Loss on sale of foreign cars held as business loss not capital loss u/s 50 as the imported cars did not form part of block of assets and depreciation was not allowable – High Court
ABCAUS Case Law Citation:
ABCAUS 2026 (2017) (08) HC
Assessment Year : 1999-00 and 2000-01
Important Case Laws Cited/relied upon by the parties:
Guindy Machine Tools Private Limtied, Vs. Commissioner of Income Tax (254 ITR 780)
Brief Facts of the Case:
The appellant assessee was an individual carrying on business as a shipping agent. In the relevant financial years he sold foreign motor cars at a cumulative loss of Rs.51,6,108/-.
In the course of assessment, the Assessing Officer(AO) took the view that the loss would be ‘capital’ in nature liable to be set off only against capital gains under the provisions of section 50 of the Income Tax Act, 1961 (the Act). On the other hand, the stand of the assessee was to the effect that the loss was ‘business’ in nature, liable to be set off against business profits.
The assessee sought the benefit of the provisions of section 32(1)(iii) of the Act. The assessee contended that the provisions of sub-clause (iii) of Section 32(1) permitted a write off of the loss arising from the sale of the foreign cars to the extent to which such sale consideration falls short of the written down value (in short ‘WDV’) of the asset.

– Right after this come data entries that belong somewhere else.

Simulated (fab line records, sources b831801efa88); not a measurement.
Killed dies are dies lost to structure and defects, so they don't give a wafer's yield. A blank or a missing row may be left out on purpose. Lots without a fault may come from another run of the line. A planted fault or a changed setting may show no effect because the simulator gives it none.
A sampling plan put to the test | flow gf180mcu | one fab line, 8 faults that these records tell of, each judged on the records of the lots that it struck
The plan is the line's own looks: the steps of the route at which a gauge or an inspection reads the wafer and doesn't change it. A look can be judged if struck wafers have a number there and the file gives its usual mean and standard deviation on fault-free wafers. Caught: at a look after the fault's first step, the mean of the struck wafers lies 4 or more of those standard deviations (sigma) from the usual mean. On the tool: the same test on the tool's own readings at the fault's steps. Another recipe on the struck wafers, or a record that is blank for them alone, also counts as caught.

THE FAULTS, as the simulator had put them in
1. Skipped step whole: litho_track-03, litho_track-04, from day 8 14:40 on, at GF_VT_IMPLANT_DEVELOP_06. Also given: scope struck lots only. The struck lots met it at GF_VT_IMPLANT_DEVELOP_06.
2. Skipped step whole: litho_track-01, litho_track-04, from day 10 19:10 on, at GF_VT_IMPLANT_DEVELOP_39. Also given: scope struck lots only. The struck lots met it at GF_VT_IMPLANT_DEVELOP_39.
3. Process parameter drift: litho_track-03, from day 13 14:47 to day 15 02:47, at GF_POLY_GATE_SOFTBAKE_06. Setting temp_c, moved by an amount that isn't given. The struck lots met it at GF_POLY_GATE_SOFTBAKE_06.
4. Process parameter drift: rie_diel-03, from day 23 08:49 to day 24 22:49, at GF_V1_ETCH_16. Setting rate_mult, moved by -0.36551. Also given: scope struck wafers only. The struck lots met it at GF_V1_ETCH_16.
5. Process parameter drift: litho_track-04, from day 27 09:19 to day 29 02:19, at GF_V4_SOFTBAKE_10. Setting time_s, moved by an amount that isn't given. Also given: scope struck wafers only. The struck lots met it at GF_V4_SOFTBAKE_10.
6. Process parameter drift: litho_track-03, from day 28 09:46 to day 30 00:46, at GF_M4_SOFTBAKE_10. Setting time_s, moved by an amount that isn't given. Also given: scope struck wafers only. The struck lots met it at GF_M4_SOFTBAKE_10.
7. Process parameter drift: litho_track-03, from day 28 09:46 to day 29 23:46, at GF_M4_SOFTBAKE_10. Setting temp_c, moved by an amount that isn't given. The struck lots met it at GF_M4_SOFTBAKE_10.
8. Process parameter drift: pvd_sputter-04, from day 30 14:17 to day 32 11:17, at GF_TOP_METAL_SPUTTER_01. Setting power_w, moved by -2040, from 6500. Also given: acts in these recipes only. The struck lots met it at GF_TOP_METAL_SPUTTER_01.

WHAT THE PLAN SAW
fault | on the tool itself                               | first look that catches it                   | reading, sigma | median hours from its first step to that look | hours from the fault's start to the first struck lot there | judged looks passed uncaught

The AO did not agree with the said contention and applied the provisions of section 50 of the Act concluding that the loss arising from the sale of foreign cars was a capital loss.
An appeal was filed by the assessee before the Commissioner of Income Tax (Appeals) (CIT(A)) The arguments of the assessee were to the effect that no depreciation was provided for foreign cars for the relevant period and the written down value thus ought to be taken to be the cost of acquisition. The CIT(A) refered to the definition of ‘written down value’ (WDV) in section 43(6) and noted that the actual cost of an asset, would be the amount the asset actually cost, less depreciation actually allowed under the act. The CIT(A) concluded that section 50 of the Act was not applicable to the transaction in question. The appeal was allowed on the basis that the invocation of the provisions of section 50 of the Act by the assessing officer to the transaction in question was erroneous.
The order of the CIT(A) was reversed by the Tribunal by holding that the loss cannot be treated as a business loss in view of the fact that the assessee was not a dealer in foreign cars.
Observations made by the High Court:
The Hon’ble High Court noted that the definition of ‘Plant’ in Section 43(3) includes ‘vehicles’ and it was established as a fact before the CIT(A) that the foreign cars were indeed used in the business of the assessee during the relevant period. This finding of fact was not challenged by the Revenue before the Income Tax Appellate Tribunal (ITAT). The ITAT also failed to note that the use of the cars in its business by the assessee had been found as a fact by the CIT (A) and attained finality.
The Hon’ble High Court noted that Section 50 of the Act invoked by the Revenue applies to a capital asset forming part of a block of assets, in respect of which, depreciation has been allowed. In the present case, the foreign cars did not form part of a block of assets and, admittedly, had not been granted depreciation in so far as depreciation was not allowable in respect of foreign cars for the relevant period. The provisions of section 50 of the Act were thus inapplicable to the present case.
The Hon’ble High Court examined the provisions of section 32(1)(iii). The relevant clause was inserted by Finance Act 1998, effective 1.4.1998. The provision was applicable to the assets in question, being foreign cars used in the business of the assessee in terms of section 32 (1)(i) of the Act. The assessee sold the foreign cars and the sale consideration resulted in a loss which had been written off in the books of accounts and claimed as a business loss. The extent of depreciation that could have been claimed would be the amount, by which the sale consideration falls short of the written down value. Also, the written down value as defined under section 43(6), would mean actual cost less depreciation actually allowed. In the present case, since no depreciation was allowed, the written down value would equal the actual cost.
In view of the categorical finding of the CIT(A) that the foreign cars were utilized in the business of the assessee, the loss arising out of their sale was held liable to be categorized as a business loss.